I finally found a discussion on Apple’s mailing list with someone having the same problem and thanks to Ken McLeod an accurate description of the problem.
Codesigning
Codesigning, for the uninitiated, is a way for a software publisher to ensure that an application has not been tampered with (either by malware or bit rot).
I checked Keychain Access and sure enough, it was damaged.
$ codesign -vvv /Applications/Utilities/Keychain\ Access.app
/Applications/Utilities/Keychain Access.app: code or signature modified
It may seem odd that finding data corruption is cause for rejoice, but I began to see the light at the end of the tunnel. I copied Keychain Access from another computer and checked it again.
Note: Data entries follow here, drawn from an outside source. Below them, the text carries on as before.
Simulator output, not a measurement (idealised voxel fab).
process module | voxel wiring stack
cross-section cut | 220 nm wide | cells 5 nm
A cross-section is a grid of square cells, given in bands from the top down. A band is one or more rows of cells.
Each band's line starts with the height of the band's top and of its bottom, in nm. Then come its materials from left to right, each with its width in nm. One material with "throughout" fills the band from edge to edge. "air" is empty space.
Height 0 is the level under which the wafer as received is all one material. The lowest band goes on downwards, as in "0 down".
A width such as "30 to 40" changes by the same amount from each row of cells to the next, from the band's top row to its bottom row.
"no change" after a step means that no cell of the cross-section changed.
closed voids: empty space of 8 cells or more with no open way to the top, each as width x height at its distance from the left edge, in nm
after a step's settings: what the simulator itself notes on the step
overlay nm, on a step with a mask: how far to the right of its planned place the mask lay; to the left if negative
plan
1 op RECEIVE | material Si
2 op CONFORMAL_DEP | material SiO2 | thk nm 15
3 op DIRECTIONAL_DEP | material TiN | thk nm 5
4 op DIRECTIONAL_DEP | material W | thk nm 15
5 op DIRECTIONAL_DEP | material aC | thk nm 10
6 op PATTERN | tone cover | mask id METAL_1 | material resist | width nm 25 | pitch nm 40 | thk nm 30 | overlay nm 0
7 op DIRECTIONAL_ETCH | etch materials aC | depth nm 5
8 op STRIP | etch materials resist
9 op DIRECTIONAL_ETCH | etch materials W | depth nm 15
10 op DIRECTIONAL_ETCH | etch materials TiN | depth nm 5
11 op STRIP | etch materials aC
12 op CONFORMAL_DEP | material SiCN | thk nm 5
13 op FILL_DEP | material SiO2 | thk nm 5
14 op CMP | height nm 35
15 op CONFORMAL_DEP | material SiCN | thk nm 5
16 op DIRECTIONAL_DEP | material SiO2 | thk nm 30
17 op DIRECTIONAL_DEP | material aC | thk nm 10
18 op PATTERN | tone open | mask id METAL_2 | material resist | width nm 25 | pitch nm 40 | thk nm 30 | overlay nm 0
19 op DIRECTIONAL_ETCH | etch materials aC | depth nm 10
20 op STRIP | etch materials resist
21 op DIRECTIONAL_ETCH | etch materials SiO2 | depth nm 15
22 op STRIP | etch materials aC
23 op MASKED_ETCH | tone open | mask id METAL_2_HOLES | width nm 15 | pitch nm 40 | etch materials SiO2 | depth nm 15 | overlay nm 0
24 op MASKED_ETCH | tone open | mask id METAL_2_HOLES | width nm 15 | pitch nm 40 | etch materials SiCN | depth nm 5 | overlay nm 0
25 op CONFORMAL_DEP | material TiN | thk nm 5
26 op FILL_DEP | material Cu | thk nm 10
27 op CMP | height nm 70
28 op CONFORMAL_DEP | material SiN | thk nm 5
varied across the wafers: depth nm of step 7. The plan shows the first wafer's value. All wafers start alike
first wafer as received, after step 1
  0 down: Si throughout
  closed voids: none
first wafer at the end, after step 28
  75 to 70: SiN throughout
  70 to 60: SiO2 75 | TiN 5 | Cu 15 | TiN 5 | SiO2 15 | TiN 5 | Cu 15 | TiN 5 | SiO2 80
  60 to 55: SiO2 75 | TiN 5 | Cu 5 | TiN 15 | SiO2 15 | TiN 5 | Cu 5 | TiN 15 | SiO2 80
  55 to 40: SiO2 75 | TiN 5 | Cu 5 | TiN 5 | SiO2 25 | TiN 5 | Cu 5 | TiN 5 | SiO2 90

$ codesign -vvv /Applications/Utilities/Keychain\ Access.app
/Applications/Utilities/Keychain Access.app: valid on disk
/Applications/Utilities/Keychain Access.app: satisfies its Designated Requirement
Bingo. I once again had access to all of my keychain items but iChat still kept prompting me for my passwords. I checked iChat itself but it was valid. Now, if you don’t know, iChat is really just a front end to the iChatAgent application which does all of the real work. It’s built like this so that the menu bar status can be online while iChat itself is not running. I already did know this so that’s where I checked next and sure enough it was corrupted. Again copying from a known good source fixed the problem and iChat would log in without interaction.
The Nightmare Lands
I was in the middle of doing a system install and I had been working on this in my idle time as my coworkers racked and cabled the system. I needed to reboot to enable my serial port driver so I could configure the device.
It was at this point that my hard disk died. Again.
After the reboot, instead of seeing the Apple logo I got a flashing question mark. So close and yet so far, I was stunned. I had to finish the system configuration with a coworker’s computer. When I got back to my desk I ran Disk Utility which told me that my disk was too damaged to repair and to re-initialize the disk. Knowing there was data corruption I blamed this on Time Machine and this time did a fresh install and only restored my home directory. This took all night to get back to a usable state so I could actually work the next day. In the morning I started to notice it acting very odd. Applications were very slow to launch but would otherwise operate fine. Switching from one application to another would sometimes freeze my entire computer for about 20-40 seconds. It was chronic, and essentially unusable. Attempting repair with Disk Utility again reported that it was too far gone for fixing.
The Nightmare Closes
Another trip to the Apple Store. Another wasted day restoring my system. This time though, they did have the drive in stock, and they gave me priority in the repair queue so I had it back in about 40 minutes. After reinstalling the OS, all of my apps and restoring my data everything seems to be back in order now.